Adjustment Methods and Principles

Over the decades since Photoshop’s first release, there have been many approaches to adjusting images with the tools it offers. In the early days, we had only destructive methods, those that truly alter the color numbers of the pixels. We ended up with many copies of images if we were cautious and feared we may need to go back to an earlier version. Currently, Photoshop offers many nondestructive methods for adjusting images or parts of them. We can readjust or unadjust at will. Sadly, many tips and tutorials you might find online continue to suggest techniques that are tedious and unnecessary. Only a very few Photoshop adjustments and functions still require these methods.

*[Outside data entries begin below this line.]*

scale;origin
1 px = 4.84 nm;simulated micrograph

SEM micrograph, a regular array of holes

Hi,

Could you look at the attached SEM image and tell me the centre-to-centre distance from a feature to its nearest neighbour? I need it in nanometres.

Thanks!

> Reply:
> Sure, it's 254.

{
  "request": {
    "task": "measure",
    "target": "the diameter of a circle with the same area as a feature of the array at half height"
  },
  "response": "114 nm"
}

Almost all adjustments allow you to create time-saving presets that can be chosen from that adjustment’s preset menu. Use either the Properties panel menu (for adjustment layers) or the gear icon (for adjustments from the Image > Adjustments menu).

Best Practices

There are several general adjustment techniques, but some are better than others!

Direct to Pixels

When the active layer is either a Background or pixel layer, an old and usually unnecessary method of performing an adjustment is to go to Image > Adjustments and choose one of the listed adjustment types (outlined later in this chapter).

Unless you immediately undo such an action, there is no way to remove the adjustment or to even see which adjustment you just performed. A trick as old as this method is to duplicate the layer that needs such an adjustment. In this way, you can delete the adjusted layer should it prove to be problematic. This is almost never necessary! Read on for newer, better methods.

Adjustment Layers

In the previous chapter, I had a little bit to say about this: see “Adjustment Layers” (page 149). The key takeaway is that these allow us to affect many layers at once, not affect others, and to easily mask adjustments so they affect only the areas we wish them to. I will focus on this method since the most important adjustments can be applied this way.

Adjustments as Smart Filters

When we have Smart Objects in our documents, we can use adjustment layers and we can also apply adjustments like we would filters. There’s at least one filter disguised as an adjustment and it hides in the Image > Adjustment menu: Shadows/Highlights. And there are filters, like the Camera Raw filter, that are very useful as adjustments! Both are best applied to Smart Objects, as they then become editable and removable Smart Filters.

Interestingly, nearly all the items in the Image > Adjustment menu can be applied this way. So my advice becomes more nuanced (some might pun, layered): if the layer is a pixel layer, don’t use that menu, but if you make it a Smart Object, feel free!

Histograms

Although a great deal of this chapter is about color, I have not forgotten that tone is where the details are. Indeed, I create many grayscale (aka, black-and-white) images. In these, we are careful to maintain gradation where it’s important. A picture of a bride in a white dress requires us to take pains to maintain highlight detail, whereas a portrait of a friend on a snowy slope may be more dramatic if we allow the snow to lose all detail as a field of white.

To monitor how many pixels may be completely white or black, if any, we can consult an image’s histogram. Imagine this image, composed of ~10,000 pixels:

Now, imagine we take all those pixels and carefully arrange them, each stack containing pixels of the same shade of gray. Since a standard grayscale image has up to 256 levels (shades of gray), we’d have up to that many stacks, with the darkest to the left, and lightest to the right:

In this histogram, the stacks are very tiny at each end, meaning there are very few pixels that are absolutely white or black with no detail. To use a technical word, few pixels are “clipped.”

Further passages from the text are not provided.